- British Pound losses continued this week against the Japanese Yen, and it remains at a risk of more downsides.
- There is an inverse head and shoulders forming on the 4-hours chart of the GBPJPY pair that may ignite losses in the near term.
- In the UK, the Trade Balance released by National Statistics posted a trade deficit of £-2.357B in December 2015, less than the forecast of £-2.600B.
- The UK Goods Trade Balance was also above the forecast, and posted a trade deficit of £-9.917B.
The GBPJPY pair fell recently and traded below a major support trend line on the 4-hours char to ignite a downside move. The pair is now well below the 100, 200 and 50 simple moving average (H4), which is a bearish sign.

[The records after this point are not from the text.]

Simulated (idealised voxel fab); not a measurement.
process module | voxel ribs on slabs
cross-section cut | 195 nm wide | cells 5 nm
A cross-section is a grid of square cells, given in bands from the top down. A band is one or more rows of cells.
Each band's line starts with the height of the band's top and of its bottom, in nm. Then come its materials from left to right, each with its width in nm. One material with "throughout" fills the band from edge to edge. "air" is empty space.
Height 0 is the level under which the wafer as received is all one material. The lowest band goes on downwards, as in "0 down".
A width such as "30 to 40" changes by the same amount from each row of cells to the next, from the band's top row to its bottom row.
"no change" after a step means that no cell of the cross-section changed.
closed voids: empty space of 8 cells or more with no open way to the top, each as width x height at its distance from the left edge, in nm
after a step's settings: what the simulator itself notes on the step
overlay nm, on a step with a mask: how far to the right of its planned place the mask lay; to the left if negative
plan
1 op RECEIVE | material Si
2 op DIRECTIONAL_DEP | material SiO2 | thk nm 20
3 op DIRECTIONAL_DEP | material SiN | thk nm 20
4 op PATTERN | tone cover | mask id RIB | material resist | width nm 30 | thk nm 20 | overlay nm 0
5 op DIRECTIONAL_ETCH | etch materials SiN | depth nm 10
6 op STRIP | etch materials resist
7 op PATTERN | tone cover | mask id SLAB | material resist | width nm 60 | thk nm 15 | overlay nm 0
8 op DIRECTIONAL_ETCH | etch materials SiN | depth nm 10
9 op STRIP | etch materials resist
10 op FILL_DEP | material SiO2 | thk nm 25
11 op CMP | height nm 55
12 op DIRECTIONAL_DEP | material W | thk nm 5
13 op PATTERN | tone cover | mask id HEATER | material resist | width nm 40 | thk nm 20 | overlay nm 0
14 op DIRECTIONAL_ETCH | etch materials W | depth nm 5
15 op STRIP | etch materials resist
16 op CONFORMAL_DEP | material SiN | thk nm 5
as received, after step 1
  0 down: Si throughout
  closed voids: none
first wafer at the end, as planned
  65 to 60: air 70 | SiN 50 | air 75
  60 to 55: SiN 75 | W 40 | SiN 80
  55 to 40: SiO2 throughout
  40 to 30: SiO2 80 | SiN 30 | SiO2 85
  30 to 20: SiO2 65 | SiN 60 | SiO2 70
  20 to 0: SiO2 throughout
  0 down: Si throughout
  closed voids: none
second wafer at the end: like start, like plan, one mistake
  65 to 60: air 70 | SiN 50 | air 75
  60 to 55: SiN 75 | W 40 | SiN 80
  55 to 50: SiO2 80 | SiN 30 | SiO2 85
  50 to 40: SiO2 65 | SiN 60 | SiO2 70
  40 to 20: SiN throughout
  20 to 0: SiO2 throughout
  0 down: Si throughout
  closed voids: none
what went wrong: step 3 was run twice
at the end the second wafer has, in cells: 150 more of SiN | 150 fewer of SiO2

Also, there is an inverse head and shoulders forming on the 4-hours chart of the GBPJPY pair, which may act as a catalyst for a downside move.
On the upside, the 167.00 area can be seen as a resistance for gains in GBPJPY.
UK Trade Balance
Today, the UK trade balance, which is a balance between exports and imports of goods was released by the National Statistics. The market was a trade deficit of £-2.600B in December 2015. However, the outcome was above the forecast, as the trade deficit was £-2.357B.
The report added that “December 2015 UK trade release is the first opportunity to analyse 2015 as a whole. The UK’s annual trade deficit reached £34.7 billion in 2015; a widening of £0.3 billion from 2014. Over the same period, the goods deficit widened by £1.9 billion to £125.0 billion. The widening was partially offset by an increase in the services surplus, which rose by £1.5 billion to £90.3 billion”.
Overall, the GBPJPY pair remains at a risk of more losses, and buying should be avoided moving ahead.